My initial readings were 16 Brix and about 1.062 SG before pitching. 4 Full days into fermentation and things appeared to have slowed down so I decided to take some readings to see where we were make sure everything was on track with no problems.

Readings today were very strange to say the least. 8 Brix and 1.030 from hydrometer. When I punch the figures into the calculators to account for alcohol I get an SG value of around 1.012 which sounds good to me.

Anybody have any ideas why the two tools could produce such contradicting results!?!

I've corrected readings for temperature with hydrometer and spun to get any air bubbles off.
 
You don't need to correct for alcohol when taking gravity readings with a hydrometer, just temperature. 1.030 is your actual gravity reading right now, if you registered that with the hydrometer.
 
You don't need to correct for alcohol when taking gravity readings with a hydrometer, just temperature. 1.030 is your actual gravity reading right now, if you registered that with the hydrometer.

I didn't correct for alcohol with my hydrometer just the refractometer reading.
 
8 Brix and 1.030 from hydrometer. When I punch the figures into the calculators to account for alcohol I get an SG value of around 1.012 which sounds good to me.

This led me to believe you'd only used your hydrometer as you didn't mention taking a reading with your refractometer at this point.
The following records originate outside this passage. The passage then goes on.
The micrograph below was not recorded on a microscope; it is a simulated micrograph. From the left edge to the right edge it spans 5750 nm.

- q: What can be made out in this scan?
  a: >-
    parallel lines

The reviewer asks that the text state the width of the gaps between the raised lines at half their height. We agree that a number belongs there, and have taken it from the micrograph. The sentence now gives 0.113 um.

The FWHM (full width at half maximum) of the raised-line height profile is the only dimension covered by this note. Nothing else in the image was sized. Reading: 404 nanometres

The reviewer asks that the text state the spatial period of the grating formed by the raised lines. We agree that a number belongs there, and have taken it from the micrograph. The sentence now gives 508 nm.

Refractometers figure out the amount of sugar in solution by measuring how light is refracted through a sample of water with sugar in it. Since alcohol has different refraction properties than water, it skews the readings by not scattering the light in the way a pure water/sugar solution would.
 
This led me to believe you'd only used your hydrometer as you didn't mention taking a reading with your refractometer at this point.

Refractometers figure out the amount of sugar in solution by measuring how light is refracted through a sample of water with sugar in it. Since alcohol has different refraction properties than water, it skews the readings by not scattering the light in the way a pure water/sugar solution would.

Might be poor choice of wording, i just figured since i was posting figures in brix and SG it would be obvious i was talking about 2 different readings one from refractometer and one from hydrometer.

I know what a refractometer measures ;-) I just find it hard to believe that the 2 figures are 20 pts off after correcting refractometer to take into account alcohol, which was the purpose of this thread.
 
Yeah I wasn't paying full attention to your post, my apologies. Maybe there was a lot of residual CO2 in your hydrometer sample, which could skew the readings even if there aren't visible bubbles?
 
My initial readings were 16 Brix and about 1.062 SG before pitching. 4 Full days into fermentation and things appeared to have slowed down so I decided to take some readings to see where we were make sure everything was on track with no problems.

Readings today were very strange to say the least. 8 Brix and 1.030 from hydrometer. When I punch the figures into the calculators to account for alcohol I get an SG value of around 1.012 which sounds good to me.

Yes, that is strange. I would think after 4 days, the lower number is probably correct. Probably just means something goofy with the sample pull occurred. Did you just check it once? The easy answer is just to let beer ferment for two weeks before even thinking about doing anything ;-)

When was the last time you calibrated your refractometer?
 
How did you take the samples? If the hydro sample was taken with a thief, and the refractor sample was a few drops from the top of the fermenter, is it possible that the density of the fermenting beer is different at different levels in the fermenter? Say the thief sample was from near the bottom, where there is still sugars remaining and the drops from the top have a higher alcohol content??
 
Might be poor choice of wording, i just figured since i was posting figures in brix and SG it would be obvious i was talking about 2 different readings one from refractometer and one from hydrometer.

I know what a refractometer measures ;-) I just find it hard to believe that the 2 figures are 20 pts off after correcting refractometer to take into account alcohol, which was the purpose of this thread.

Well, that's the difference between a refractometer and a hydrometer, once alcohol is in the mix.

Remember that refractometers don't account for alcohol, so it "skews" the reading badly.

The easy fix is to use a refractometer pre-fermentation and a hydrometer post- fermentation.